PEOPLE OF MI V LADON LOVELL SALISBURYAnnotate this Case
STATE OF MICHIGAN
COURT OF APPEALS
PEOPLE OF THE STATE OF MICHIGAN,
July 24, 1998
LC No. 94-008763 FC
LADON LOVELL SALISBURY,
Before: Holbrook, Jr., P.J., and White and J.W. Fitzgerald*, JJ.
Defendant was convicted by a jury of three counts of first-degree felony-murder, MCL
750.316(1)(b); MSA 28.548(1)(b), three counts of first-degree premeditated murder, MCL
750.316(1)(a); MSA 28.548(1)(a), three counts of armed robbery, MCL 750.529; MSA 28.797, and
one count of possession of a firearm during the commission of a felony (“felony-firearm”), MCL
750.227b; MSA 28.424(2). Defendant was sentenced to life in prison for each of the murder and
armed robbery convictions, to be served consecutive to a two-year term for felony-firearm. Defendant
appeals as of right. We affirm in part, vacate in part and remand for correction of the judgment of
Defendant first argues that because his convictions for three counts each of first-degree
premeditated murder and felony-murder and of felony-murder and armed robbery violate his
constitutional protection against double jeopardy, his felony-murder and armed robbery convictions
must be dismissed. We agree that the convictions violate double jeopardy, but we disagree that the
appropriate remedy in each circumstance is the dismissal of the affected convictions. A conviction of
both first-degree premeditated murder and felony-murder for the killing of a single individual violates the
constitutional guarantee against double jeopardy. People v Zeiter, 183 Mich App 68, 71; 454 NW2d
192 (1990). Defendant’s judgment of sentence indicates that he was convicted of six counts of murder,
three for first-degree premeditated murder and three for felony-murder. Because defendant’s six
murder convictions arose from the killing of the same three individuals, they violate double jeopardy.

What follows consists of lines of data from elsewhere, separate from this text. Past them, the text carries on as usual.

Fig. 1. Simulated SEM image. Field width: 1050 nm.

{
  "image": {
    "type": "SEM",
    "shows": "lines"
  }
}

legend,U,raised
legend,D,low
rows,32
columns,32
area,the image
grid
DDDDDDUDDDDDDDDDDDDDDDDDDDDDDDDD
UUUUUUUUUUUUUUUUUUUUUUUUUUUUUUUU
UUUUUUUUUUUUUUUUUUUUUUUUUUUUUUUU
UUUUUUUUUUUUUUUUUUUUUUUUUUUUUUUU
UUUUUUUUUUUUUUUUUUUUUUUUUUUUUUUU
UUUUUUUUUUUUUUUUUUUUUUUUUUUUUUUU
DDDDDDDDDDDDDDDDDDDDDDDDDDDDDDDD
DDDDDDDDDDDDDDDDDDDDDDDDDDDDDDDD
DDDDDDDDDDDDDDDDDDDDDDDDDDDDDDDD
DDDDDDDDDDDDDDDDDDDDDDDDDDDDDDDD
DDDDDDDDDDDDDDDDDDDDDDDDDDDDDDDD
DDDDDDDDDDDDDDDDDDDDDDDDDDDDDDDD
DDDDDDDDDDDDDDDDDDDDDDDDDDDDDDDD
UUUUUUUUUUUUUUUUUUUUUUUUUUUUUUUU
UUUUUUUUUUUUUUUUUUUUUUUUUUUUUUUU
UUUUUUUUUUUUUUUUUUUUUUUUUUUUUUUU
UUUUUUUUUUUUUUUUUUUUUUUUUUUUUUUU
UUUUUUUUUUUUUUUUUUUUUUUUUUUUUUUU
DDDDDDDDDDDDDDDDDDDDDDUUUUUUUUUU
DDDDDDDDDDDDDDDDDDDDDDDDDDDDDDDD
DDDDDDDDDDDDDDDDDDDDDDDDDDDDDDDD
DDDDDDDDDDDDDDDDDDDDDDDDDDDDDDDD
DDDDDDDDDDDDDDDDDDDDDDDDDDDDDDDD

According to this Court’s holding in People v Bigelow, ___ Mich App ___; ___ NW2d ___ (Docket
No. 188900, issued 04/10/98), in order to protect defendant’s rights to be free from double jeopardy,
* Former Supreme Court justice, sitting on the Court of Appeals by assignment.
defendant’s judgment of sentence must be modified to reflect that defendant was convicted of three
counts of “first-degree murder on two [separate] theories: premeditated murder and felony-murder.”
Id. at ___. As for defendant’s conviction of three counts of armed robbery, because we have
concluded that defendant was convicted on the alternate theory of felony-murder, his three convictions
for the predicate offenses necessarily violate his right against double jeopardy. Therefore, defendant’s
three convictions of armed robbery must be vacated. Id.
Defendant next argues that the trial court erred when it allowed a fellow inmate to testify about
statements defendant had made to the inmate. Defendant maintains that because the fellow inmate was
an agent of the State, the inmate was required to give defendant his Miranda1 warnings. However,
defendant failed to raise this objection at trial. Therefore, this issue has not been preserved for appeal.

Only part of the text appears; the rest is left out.